Book: Granite and Grace: Seeking the Heart of Yosemite (forthcoming from the University of Nevada Press in 2019).

How we worked together:

  • I wrote detailed comments that suggested structural and rhetorical revisions, aimed to foreground the personal narrative, engaged in dialogue with the manuscript’s arguments, and raised questions large and small.
  • After Michael revised the manuscript in response to my comments, I edited it on the sentence level in keeping with its style and tone. I also standardized the endnotes and formatted the manuscript according to the press’s guidelines.

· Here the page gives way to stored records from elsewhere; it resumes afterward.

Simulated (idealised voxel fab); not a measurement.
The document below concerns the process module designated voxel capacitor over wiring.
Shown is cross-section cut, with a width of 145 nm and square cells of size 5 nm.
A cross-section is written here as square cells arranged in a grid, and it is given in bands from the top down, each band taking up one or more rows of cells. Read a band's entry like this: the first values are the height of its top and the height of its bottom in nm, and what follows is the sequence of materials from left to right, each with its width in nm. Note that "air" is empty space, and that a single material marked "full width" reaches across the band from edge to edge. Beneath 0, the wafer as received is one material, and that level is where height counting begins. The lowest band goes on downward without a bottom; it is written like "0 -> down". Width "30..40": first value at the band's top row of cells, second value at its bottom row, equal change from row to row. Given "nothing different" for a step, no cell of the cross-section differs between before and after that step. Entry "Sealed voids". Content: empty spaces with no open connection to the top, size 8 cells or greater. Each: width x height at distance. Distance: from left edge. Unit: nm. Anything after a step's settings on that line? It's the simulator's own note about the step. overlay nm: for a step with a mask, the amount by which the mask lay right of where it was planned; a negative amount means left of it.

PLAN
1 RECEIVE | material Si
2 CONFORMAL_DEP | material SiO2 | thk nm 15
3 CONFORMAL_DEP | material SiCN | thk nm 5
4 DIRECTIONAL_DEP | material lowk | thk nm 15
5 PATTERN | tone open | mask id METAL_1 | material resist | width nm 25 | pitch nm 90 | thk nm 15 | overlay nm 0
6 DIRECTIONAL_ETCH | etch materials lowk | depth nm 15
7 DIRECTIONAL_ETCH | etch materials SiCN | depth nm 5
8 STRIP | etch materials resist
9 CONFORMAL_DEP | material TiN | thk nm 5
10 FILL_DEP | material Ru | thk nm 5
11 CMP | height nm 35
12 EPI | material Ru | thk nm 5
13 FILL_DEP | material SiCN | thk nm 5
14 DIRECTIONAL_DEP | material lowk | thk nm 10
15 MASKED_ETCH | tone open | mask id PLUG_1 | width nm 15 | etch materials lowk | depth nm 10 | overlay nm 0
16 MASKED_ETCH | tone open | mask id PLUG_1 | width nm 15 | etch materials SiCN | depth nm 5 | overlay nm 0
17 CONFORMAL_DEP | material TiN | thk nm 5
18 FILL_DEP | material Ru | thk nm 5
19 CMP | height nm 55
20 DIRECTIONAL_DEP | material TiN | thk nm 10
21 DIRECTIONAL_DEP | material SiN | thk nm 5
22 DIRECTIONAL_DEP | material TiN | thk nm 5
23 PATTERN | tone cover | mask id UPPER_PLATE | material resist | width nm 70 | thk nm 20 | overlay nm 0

“Michelle Niemann is that great editor you thought you would never find. Her work excels on every level. She finds solutions to the largest structural problems, while paying attention to the minutia that drive every writer to distraction. Yet all this is done with such kindness and generosity that one never feels anything but gratitude. And she is quick too. She truly inspires confidence, never gives up, and always suggests viable options. As a lifelong teacher of writing, I can count on one hand those who successfully taught me. She is one of them. I don’t know how I got along without her for so long.

“This is what Michelle’s process did for my upcoming book Granite and Grace: Seeking the Heart of Yosemite. She:

  • Pinpointed larger organizational issues that allowed me to re-order my text.
  • Identified redundancies and found appropriate places for misplaced material.
  • Caught incomplete and/or incoherent arguments.
  • Alerted me to sophistries and self-indulgences.
  • Noticed stylistic miscues.
  • Brought order to chaotic and sometimes incomplete endnotes.
  • Encouraged appropriate figures for the text.
  • Preserved the integrity of the text while the editing process was ongoing.
  • Produced, in the end, a polished and publishable manuscript.”